Importance of Corporate Governance:

A good system of corporate governance is important on account of the following:
1. Investors and shareholders of a corporate company need protection for their investment due to lack of adequate standards of financial reporting and accountability. It has been noticed in India that companies raised capital from the market at high valuation of their shares by projecting wrong picture of the company’s performance and profitability.
The investors suffered a lot due to unscrupulous management of corporate that performed much less than reported at the time of rais­ing capital. “Bad governance was also exemplified by allotment of promoter share at preferential prices disproportionate to market value affecting minority holders interest”.
There is increasing awareness and consensus among Indian investors to invest in companies which have a record of observing practices of good corporate governance. Therefore, for encourag­ing Indian investors to make adequate investment in the stock of corporate companies and thereby boosting up rate of growth of the economy, the protection of their interests from fraudulent practices of corporate of boards of directors and management are urgently needed.
2. Corporate governance is considered as an important means for paying heed to investors’ grievances. Kumar Manglam Birla Committee on corporate governance found that companies were not paying adequate attention to the timely dissemination of required information to investors in by India.
Though some measures have been taken by SEBI and RBI but much more required to be taken by the companies themselves to pay heed to the investors grievances and protection of their investment by adopting good standards of corporate governance.
3. The importance of good corporate governance lies in the fact that it will enable the corporate firms to (1) attract capital and (2) perform efficiently. This will help in winning investors confidence. Investors will be willing to invest in the companies with a good record of corporate governance.
New policy of liberalization and deregulation adopted in India since 1991 has given greater freedom to management which should be prudently used to promote investors’ interests. In India there are several instances of corporate’ failures due to lack of transparency and disclosures and instances of falsification of accounts. This discourages investors to make investment in the companies with poor record of corporate governance.
4. Global Perspective. 
The extent to which corporate enterprises observe the basic principles of good corporate governance has now become an important factor for attracting foreign investment. In this age of globalisation when quantitative restrictions have been removed and trade barriers dis­mantled, the relationship between corporate governance and flows of foreign investment has become increasingly important.
Studies in India and abroad show that foreign investors take notice of well- managed companies and respond positively to them, capital flows from foreign institutional investors (FII) for investment in the capital market and foreign direct investment (FDI) in joint ventures with Indian corporate companies will be coming if they are convinced about the implementation of basic principles of good corporate governance.

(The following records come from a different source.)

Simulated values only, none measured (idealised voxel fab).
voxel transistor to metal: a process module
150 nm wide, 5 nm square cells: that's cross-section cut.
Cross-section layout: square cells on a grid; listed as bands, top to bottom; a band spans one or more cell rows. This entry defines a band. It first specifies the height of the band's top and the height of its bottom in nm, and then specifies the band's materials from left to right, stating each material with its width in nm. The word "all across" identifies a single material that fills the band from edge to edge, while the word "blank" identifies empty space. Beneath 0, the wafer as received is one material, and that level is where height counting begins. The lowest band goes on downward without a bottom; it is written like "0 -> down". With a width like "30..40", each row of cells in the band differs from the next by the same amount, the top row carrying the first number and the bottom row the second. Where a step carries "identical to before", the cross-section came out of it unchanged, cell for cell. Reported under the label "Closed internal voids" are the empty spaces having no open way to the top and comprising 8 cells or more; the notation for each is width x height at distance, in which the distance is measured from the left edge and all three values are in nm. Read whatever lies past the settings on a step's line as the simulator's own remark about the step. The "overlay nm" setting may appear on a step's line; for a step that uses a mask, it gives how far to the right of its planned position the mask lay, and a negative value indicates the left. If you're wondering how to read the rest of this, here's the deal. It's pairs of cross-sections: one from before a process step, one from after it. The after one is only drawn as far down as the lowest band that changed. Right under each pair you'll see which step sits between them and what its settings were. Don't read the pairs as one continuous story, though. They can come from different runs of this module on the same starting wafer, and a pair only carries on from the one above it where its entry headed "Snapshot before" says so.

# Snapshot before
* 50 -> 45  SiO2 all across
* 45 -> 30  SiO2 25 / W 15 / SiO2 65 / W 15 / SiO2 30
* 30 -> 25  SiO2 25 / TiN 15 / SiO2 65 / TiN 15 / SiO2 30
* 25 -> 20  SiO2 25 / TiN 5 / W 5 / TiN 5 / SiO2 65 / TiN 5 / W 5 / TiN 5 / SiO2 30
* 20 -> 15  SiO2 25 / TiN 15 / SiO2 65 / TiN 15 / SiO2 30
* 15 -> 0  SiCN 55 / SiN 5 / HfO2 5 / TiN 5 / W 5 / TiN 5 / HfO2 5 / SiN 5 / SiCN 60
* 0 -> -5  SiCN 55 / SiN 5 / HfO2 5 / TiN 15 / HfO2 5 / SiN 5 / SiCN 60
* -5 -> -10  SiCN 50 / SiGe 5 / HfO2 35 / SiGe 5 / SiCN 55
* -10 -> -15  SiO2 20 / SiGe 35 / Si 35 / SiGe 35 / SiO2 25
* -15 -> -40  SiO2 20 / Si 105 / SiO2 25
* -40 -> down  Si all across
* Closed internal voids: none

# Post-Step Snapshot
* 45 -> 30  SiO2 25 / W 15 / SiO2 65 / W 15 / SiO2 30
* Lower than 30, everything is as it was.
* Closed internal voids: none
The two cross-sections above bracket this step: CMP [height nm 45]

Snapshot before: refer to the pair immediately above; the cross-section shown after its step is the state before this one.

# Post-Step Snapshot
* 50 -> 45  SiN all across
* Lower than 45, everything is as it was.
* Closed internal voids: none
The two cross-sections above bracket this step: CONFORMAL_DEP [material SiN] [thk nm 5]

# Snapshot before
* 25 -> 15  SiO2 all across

Corporate governance in the business context refers to the systems of rules, practices, and processes by which companies are governed. In this way, the corporate governance model followed by a specific company is the distribution of rights and responsibilities by all participants in the organization. It assures that everyone in an organization has appropriate and transparent decision-making processes and that the interests of all stakeholders (shareholders, managers, employees, suppliers, customers, among others) are protected.




The structure of the triangle represents the governance model in which good Corporate Governance represents a balance and equilibrium among the three groups, thereby providing optimal conditions for the business to thrive, fulfil its strategic goals and achieve sustainable long-term performance.

Conclusion: 

Corporate governance keeps a company honest and out of trouble. If this shared philosophy breaks down, then corners will be cut, products will be defective and management will grow complacent and corrupt. The end result is a fall and will be reflected in audited financial report, criminal investigations and federal probes - finally catches up, bankrupting the company overnight. Dishonest and unethical dealings can cause shareholders to flee out of fear, distrust and disgust.